A MongoDB Aggregation Example with $match, $group & $sort

tl;dr

Shortcuts

Take a Free Aggregation Course

Aggregation Editor lets you visually build and debug aggregation queries, with a clear view of the data inputs and outputs of every stage. Developers and data engineers can build accurate aggregation pipelines and quickly export data or automatically generate application code.

Open Aggregation Editor – F4
Run the entire pipeline – F5
Show Input to this Stage – F6
Show Output from this Stage – F7
Move Selected Stage Up – Shift + F8
Move Selected Stage Down – F8
Add New Stage – Shift + Ctrl + N (Shift + ⌘+ N)
Load query – Ctrl + O (⌘+ O)
Save query – Ctrl + S (⌘+ S)
Save query as – Shift + Ctrl + S (Shift + ⌘+ S)
Open Auto-Completion – Ctrl + Space (^ + Space)
Format code – Ctrl + Alt + L (⌥ + ⌘ + L)

Take the Free Academy 3T MongoDB 301 Aggregation Course and learn how to use the Aggregation Editor in an interactive tutorial with quizzes to enhance your learning experience.

Aggregation in MongoDB is a way of processing and transforming documents in a collection by passing them through stages in an aggregation pipeline. Stages can filter, sort, group, reshape, or modify documents.
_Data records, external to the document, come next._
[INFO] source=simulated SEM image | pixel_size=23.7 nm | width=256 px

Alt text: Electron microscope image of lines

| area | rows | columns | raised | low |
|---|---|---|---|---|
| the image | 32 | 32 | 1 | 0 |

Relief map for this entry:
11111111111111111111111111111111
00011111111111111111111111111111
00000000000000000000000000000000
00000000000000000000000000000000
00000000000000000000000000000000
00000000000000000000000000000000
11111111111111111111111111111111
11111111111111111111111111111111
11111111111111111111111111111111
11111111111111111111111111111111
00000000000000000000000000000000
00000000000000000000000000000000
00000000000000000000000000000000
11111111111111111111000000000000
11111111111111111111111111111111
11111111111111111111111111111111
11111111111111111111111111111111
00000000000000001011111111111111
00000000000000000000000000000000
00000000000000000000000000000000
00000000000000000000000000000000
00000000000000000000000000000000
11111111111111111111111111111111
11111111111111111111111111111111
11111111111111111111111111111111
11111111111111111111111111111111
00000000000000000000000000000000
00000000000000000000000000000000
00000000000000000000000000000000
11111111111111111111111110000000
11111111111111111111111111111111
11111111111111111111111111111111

Watch the video below to learn how to add aggregation stages to a pipeline and check the data inputs and outputs of a stage:

Basics

To open Aggregation Editor:

Toolbar – Click on the Aggregate button
Right-click – Right-click on a target collection and choose Open Aggregation Editor
Shortcut – Press F4

The Aggregation Editor consists of the following sections: Pipeline, Stage editor, Pipeline output, Stage input/output, Query Code, and Explain.

Pipeline

Pipeline (top left) shows all the aggregation stages at a glance and you can add, duplicate, and move them as needed.

Stage editor

The Stage editor (top right) is where you write or edit the aggregate query. When you open a new Aggregation Editor tab, Stage 1 is automatically added for you, ready for you to enter the details and if required, add a name of your choice to the stage number.

Pipeline output

The Pipeline output tab (bottom) shows the output of the full pipeline.

Stage input/output

The Stage input/output tab (bottom) shows the inputs and outputs in their respective panels, Stage Input and Stage Output.

Stage Input and Stage Output in the Aggregation Editor shows the data flowing into and out of each stage

Query Code

The Query Code tab (bottom) translates aggregation queries to JavaScript, Java, C#, Python, PHP, Ruby, and the MongoDB Shell language. Run the aggregation query and get code you can use in your applications.

When Language is set to MongoDB Shell, Open in IntelliShell lets you develop your query in Studio 3T’s built-in MongoDB Shell.

Explain

The Explain tab visualizes the steps MongoDB took to run the aggregation query in a diagram. It shows information provided by explain ().

Learn more about Explain.

AI Helper

AI Helper is Studio 3T’s AI-powered assistant where you can ask questions about your MongoDB data in human language. When you send a question from within the Aggregation Editor to your AI model, Studio 3T responds with an aggregation query that contains the corresponding stages of an aggregation pipeline. You can use this response as is, or continue building your aggregation query, then run it in the Aggregation Editor.

Ask questions about your MongoDB data and automatically create the stages of an aggregation pipeline.

Learn more about AI-powered query generation and how to set up AI Helper.

Options

The Options dialog is where you can set disk use, custom collation, and index hint settings.

Allow disk use enables writing to temporary files, which will then allow aggregation operations to write data to the _tmp subdirectory in the dbPath directory.

Customizing your queries’ collation influences how searching and sorting is performed. Learn more about collation.

Index hints enable you to tune aggregation performance by specifying an index to use when loading the pipeline with documents. You can choose the order of the collection scan, select a particular index, or create an index specification document to define the first pass that aggregation makes to fill the pipeline.

A MongoDB aggregation pipeline example

To illustrate how Aggregation Editor works, we’ll build a simple aggregation pipeline with three stages, each with a different aggregation operator:

$match as Stage 1
$group as Stage 2
$sort as Stage 3

In this example, the output of the first stage becomes the input for the next, with the first stage filtering documents, the second stage summarizing, and the final stage sorting the documents into the final result.

We’ll use the publicly-available housing data from the City of Chicago Data Portal. Download the zip file, then import the JSON file to your MongoDB database.

Identify the question to answer

The question we want to ask of our data is simple:

Which zip code has the greatest number of senior housing units available?

To think how we’ll answer this and how we’ll form our query, let’s take a look at the data.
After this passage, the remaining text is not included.